This story has been updated.

Target Corp., the second-largest U.S. discount retailer, cut its U.S. unit's fourth-quarter forecast and said the recent security breach affected more people and more information than previously thought was taken.

Names, home and e-mail addresses for as many as 70 million people were taken, the Minneapolis-based company said today in a statement. That information is in addition to the credit- and debit-card data of 40 million accounts that Target previously said was stolen. Molly Snyder, a spokeswoman, said today in an interview said that while it is likely the two groups of victims overlap, Target doesn't yet know the extent, and it is possible they are distinct.

Target is trying to keep customers' loyalty after data from shoppers' cards was stolen while they made purchases in stores from Nov. 27 to Dec. 15. The breach came during retailers' most important season of the year and at a time when many consumers already were restraining purchases. While Target said it couldn't estimate the costs of the breakdown, it said they may have a material adverse effect on fourth-quarter results.

Sales at the U.S. unit were "meaningfully weaker" after the data theft was disclosed, the company said. U.S. same-store sales will fall about 2.5 percent in the quarter through January, compared with an earlier projection they would be little changed. Adjusted earnings per share will be $1.20 to $1.30 for the division, down from a previous estimate of at least $1.50.
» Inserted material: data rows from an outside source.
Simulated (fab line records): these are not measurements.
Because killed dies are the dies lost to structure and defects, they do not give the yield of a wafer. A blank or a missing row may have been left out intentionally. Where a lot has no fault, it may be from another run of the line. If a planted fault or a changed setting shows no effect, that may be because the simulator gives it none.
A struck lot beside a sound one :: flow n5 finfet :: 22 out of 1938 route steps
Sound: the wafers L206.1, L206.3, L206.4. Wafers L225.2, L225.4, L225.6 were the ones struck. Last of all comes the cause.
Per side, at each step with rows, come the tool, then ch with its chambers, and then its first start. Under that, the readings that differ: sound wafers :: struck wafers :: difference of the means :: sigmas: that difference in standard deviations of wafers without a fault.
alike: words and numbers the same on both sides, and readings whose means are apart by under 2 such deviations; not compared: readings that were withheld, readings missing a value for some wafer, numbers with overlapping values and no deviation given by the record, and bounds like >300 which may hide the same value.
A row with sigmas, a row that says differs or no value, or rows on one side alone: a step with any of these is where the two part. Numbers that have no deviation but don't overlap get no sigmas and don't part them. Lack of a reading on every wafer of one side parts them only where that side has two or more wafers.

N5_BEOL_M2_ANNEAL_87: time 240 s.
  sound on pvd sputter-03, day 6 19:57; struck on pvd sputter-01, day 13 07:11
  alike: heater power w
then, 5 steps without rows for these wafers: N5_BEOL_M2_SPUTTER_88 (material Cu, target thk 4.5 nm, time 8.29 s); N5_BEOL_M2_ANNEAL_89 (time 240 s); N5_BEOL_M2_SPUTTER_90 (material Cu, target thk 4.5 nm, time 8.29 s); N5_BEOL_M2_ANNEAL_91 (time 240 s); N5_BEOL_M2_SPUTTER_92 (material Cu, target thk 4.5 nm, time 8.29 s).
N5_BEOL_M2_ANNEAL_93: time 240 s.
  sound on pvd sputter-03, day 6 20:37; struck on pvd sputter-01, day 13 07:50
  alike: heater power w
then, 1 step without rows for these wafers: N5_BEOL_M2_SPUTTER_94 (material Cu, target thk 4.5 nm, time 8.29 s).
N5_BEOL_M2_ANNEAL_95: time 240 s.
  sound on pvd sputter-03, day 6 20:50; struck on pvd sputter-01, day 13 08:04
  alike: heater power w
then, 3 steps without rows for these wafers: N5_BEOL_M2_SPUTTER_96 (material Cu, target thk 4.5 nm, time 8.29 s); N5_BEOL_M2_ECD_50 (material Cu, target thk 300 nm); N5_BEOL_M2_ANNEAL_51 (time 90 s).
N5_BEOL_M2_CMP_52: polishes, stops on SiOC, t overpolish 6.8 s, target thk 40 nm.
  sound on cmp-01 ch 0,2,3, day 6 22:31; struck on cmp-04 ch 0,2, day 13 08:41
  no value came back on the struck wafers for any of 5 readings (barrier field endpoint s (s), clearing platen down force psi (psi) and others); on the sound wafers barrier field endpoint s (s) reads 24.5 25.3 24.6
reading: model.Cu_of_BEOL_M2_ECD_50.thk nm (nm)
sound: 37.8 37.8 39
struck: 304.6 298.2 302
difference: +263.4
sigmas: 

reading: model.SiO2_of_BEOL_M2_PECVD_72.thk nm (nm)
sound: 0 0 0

Target dropped 0.6 percent to $62.96 at 9:20 a.m. in New York. The shares rose 6.9 percent last year, compared with a 30 percent increase for the Standard & Poor's 500 Index.

The company also said it would close eight U.S. stores on May 3. The locations affected are in Illinois, Nevada, Georgia, Tennessee, Florida and Ohio. Employees will be offered transfers to nearby stores. Each store has about 70 to 125 workers, and while the "vast majority" of workers choose to take positions, Target doesn't know how many will do so, Snyder said.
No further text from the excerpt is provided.